Franchises flock to Dubai, as demand struggles to keep up
Dubai comes in second worldwide as the city with the most international brands after London
Lululemon, Old Navy, Abercrombie & Fitch, All Saints and Five Guys are just a few of the new faces on Dubai’s ever-expanding retail scene.
With franchise brands projected to double within the next seven years and mall space ballooning, retailers worry whether consumer demand can keep pace.
Retailers are already suffering from such challenges as high rents at prime locations, a decrease in Russian tourists, a weakness in the exchange rate and an increase in competition.
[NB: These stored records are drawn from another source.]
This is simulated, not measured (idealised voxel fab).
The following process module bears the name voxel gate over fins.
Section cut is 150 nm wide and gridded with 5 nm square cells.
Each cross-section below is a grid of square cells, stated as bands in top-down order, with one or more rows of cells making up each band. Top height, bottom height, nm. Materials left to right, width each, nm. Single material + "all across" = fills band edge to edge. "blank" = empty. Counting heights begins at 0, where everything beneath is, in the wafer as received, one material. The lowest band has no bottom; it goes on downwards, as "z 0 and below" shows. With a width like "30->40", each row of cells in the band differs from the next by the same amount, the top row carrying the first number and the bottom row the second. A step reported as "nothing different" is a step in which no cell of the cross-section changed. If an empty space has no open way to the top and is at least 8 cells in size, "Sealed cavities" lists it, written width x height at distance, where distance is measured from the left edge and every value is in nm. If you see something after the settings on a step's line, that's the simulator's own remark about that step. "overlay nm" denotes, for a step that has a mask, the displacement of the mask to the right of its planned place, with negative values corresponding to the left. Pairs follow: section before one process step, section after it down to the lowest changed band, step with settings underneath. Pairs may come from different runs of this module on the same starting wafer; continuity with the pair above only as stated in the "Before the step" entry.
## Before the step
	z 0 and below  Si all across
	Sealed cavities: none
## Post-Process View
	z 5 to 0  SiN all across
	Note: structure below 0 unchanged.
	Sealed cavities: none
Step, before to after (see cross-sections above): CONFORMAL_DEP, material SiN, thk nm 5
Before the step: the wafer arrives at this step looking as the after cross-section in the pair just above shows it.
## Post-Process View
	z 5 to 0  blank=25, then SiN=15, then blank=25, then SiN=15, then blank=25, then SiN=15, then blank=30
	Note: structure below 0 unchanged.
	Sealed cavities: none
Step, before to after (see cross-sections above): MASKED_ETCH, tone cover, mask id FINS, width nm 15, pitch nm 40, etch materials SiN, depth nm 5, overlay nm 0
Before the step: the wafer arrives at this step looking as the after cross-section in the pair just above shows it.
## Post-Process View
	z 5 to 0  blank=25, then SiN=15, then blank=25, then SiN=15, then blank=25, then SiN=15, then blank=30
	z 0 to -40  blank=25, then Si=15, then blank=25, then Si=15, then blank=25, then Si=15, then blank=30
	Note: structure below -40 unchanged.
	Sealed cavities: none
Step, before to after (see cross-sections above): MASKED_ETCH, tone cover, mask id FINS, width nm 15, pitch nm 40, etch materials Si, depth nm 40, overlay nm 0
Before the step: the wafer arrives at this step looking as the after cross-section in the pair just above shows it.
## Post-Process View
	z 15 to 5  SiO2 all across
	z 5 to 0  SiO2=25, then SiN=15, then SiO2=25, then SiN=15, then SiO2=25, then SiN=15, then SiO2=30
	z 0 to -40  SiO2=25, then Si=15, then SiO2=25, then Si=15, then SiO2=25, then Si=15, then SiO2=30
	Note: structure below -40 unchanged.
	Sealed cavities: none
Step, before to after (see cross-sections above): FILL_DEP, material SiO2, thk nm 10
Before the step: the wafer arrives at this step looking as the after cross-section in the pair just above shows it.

Retail mall space in Dubai is expected to increase 19 percent over the next two years to reach around 3.5 million square metres, according to a report by real estate consultancy firm Jones Lang LaSalle MENA. Currently demand is still outstripping supply with occupancy close to 100 percent.
The average rent in the larger malls increased by three percent last year, but retailers say lease renewals in prime locations increased by as much as 50 percent. Top shopping centres, like Dubai Mall, which has an average footfall of 250,000 people per day, demand rents of up to $270 (1,000 AED) per square foot.
Meanwhile, Russian tourists, who traditionally have been among the top five spenders, have decreased due to the collapse of the rouble. Spending by Russian tourists plummeted by 57 percent in the first three quarters of 2015, compared to the same period in 2014, according to a study by regional payment solutions provider Network International.
To top it off, because the dirham is pegged to the strong US dollar, European tourists also have much less spending power.
“It’s a very tough market,” said Ahmad Al Khayyat, managing director of Al Khayyat Investments, which operates several franchises in Dubai, including BurgerFuel and Superdry. “The retail market was very weak last year and this year we expect it to be even weaker.”
Rent increases have proved unsustainable for some businesses. Apple Seeds, a New York-based children’s edutainment centre, was forced to close in early March after property developer Emaar increased its rent by 50 percent.
Reem Farah, who is partner at both Apple Seeds Dubai and Flywheel Middle East, said rent increased by 25 percent at Flywheel’s two spinning studio locations as well, but they chose to stay put.
“At the end of the day it’s obviously better for us to stay in our current location than to close the business for four, five months and look for a new one and fit out somewhere new,” she said.
As rents eat up revenues and the retail market expands, sales growth is slowing. Euromonitor International has projected that the value of the United Arab Emirates’ retail market will be $53.7 billion in 2016, a 7 percent rise on last year, compared to an 8 percent rise from 2014 to 2015.
“We’re expecting the [retail] market to soften further, reaching the bottom in 2017,” said Craig Plumb, head of research at JLL MENA.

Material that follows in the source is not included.